Reviewer: Rissi C.
Although I am not a researcher of the medieval ages, the Arthurian
legend has always interested my cinematic pursuits. It has therefore
disappointed me not to have found one I’ve liked without any
reservations. Watching this BBC originated series didn’t come easily
since I continually put off purchasing the sets in favor of other
things. Now in its third season, this may not be the most serious,
philosophical translation, but it is loads of fun. Since their original
airing, I have since gotten them on DVD and have come to enjoy them for
what they are.
King Uther (Anthony Head) continues his reign in Camelot where magic -- no matter its kind, whether used for the greater good or evil -- is punishable by death. The kingdom has uncovered a hidden treasure buried beneath the castle in the tunnels. Always wanting to make his kingdom richer and the best of the neighboring empires, Uther orders it unsealed, little realizing the consequences. When one of the workers enchanted by a large blue stone mysteriously drops dead it sends the rest of the crew fleeing the scene and court physician Gaius (Richard Wilson) in a query as to whose tomb the King has invaded. Young wizard, Merlin (Colin Morgan) is still living in secret of his gift lest he should be persecuted; he is servant to the hot-headed, crown prince, Arthur (Bradley James). His destiny has been foretold as Arthur’s protector which is something Merlin takes very seriously.
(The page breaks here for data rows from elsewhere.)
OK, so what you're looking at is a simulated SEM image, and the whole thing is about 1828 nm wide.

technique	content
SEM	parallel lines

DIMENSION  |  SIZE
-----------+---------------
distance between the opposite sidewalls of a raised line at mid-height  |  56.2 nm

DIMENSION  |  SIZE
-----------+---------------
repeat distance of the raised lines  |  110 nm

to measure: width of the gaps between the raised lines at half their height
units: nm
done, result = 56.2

When a stranger (MacKenzie Crook) appears and tries to make Merlin look bad, he is soon banned from the castle even though his gifts as a sorcerer tell him something is wrong with this man… something that could be detrimental to Camelot. Intertwining into an unknown enemy, before long Lady Morgana (Katie McGrath) is having nightmares again – nightmares that become telling visions to her dark future. Before anyone can respond, Camelot comes under attack by evil, a spirit who has embodied another in order to complete his reign of terror. Gaius becomes convinced of this tomb’s potential ruin after his translation of the inscription, but Uther refuses to listen. Meanwhile, Morgana’s servant, Gwen (Angel Coulby) and Arthur are starting to discover each other… with threatening results.
Thank goodness for the SyFy channel! It may air some things I have no taste for, but because it owns the rights to the U.S. airings of Merlin, I love it! After the first season aired on NBC -- which I did catch a handful of times, that network dropped the family-aimed series in favor of something different and the former picked it up for American viewers. Whenever a British show struggles to be picked up by a network here, there is often lots of trouble distributing it on DVD or it is a much longer wait; thankfully in the case of Merlin, neither is the situation. The second family-friendly show to appear from BBC in a matter of years (the first was Robin Hood) this might not be my favorite of the two, but I am excessively fond of it. Right from the premiere, this season felt “bigger.” There were better directions of comedy and at the same time it seemed darker (if that makes any sense). Mainly superior topics are the more familiar things beginning to take shape -- Gwen and Arthur’s awareness of another opening the infamous love triangle of Lancelot, Arthur and Gwen, Lancelot makes his second appearance, a Round Table parallel, and Merlin comes into his own -- more so than before, while the ladies are missing a great deal more than series one. In a sense this is a really creative series because it shows a side of the legend we’ve not seen. Most the time, the legend is already well-established into Arthur’s reign. For me, it was fun to see a writers’ take on the origins of the fable, no matter how fictionalized.
Although it is aimed towards families, you should be aware that dozens of things happen which may be scary for younger viewers. Numerous creatures come alive terrorizing the citizens of Camelot and killing many of them. Magic is the driving force and Merlin is often using it, but only for good. Some evil magicians do rise who pose threats. There are one or two near executions. If I had to pick on one real failing of the series it would be the special effects. Most the time, they are obviously not well done, most especially the interaction with the Great Dragon (voiced by John Hurt); the scenes just look “fake.” The costuming is… interesting to say the least. It is a blend of overt modern and ancient times. Most the time, I am raving against it because it all looks way too relatable to today’s clothing but that doesn’t mean that the gowns aren’t gorgeous! Several look made of silk material and are far brighter than usual. Mainly where it suffers is in the accessories -- the jewelry doesn’t look rustic, if there even were jewels worn as depicted, and the men wear a lot of leather. The bulk of the series is meant for a younger crowd and maintains a fresh-faced cast, which is likely where they get off in dressing their actors in such modern-leaning clothing.
I just cannot find much to take issue with about this series -- I find myself enjoying it far too much for that. Humor has a better control this time and it effortlessly merges into something of greater import -- such as Arthur’s attempt to cook turning into a realization nothing could happen between he and Gwen. One of the sweetest episodes finds Merlin experiencing the blush of first love, and while it does get a little “creepy” (circumstances surrounding his lady), the end manages to be touching as does the finale plus “Sweet Dreams” is a laugh a minute. Casting was well done and I am glad that no one has left yet but new faces have become regulars, such as Emilia Fox while Charles Dance (Mr. Tulkinghorn from Bleak House) guest stars. By far, this is my favorite take on the popular fable. For the most part it is clean and the scripts take us farther back than most Camelot legends thus far have.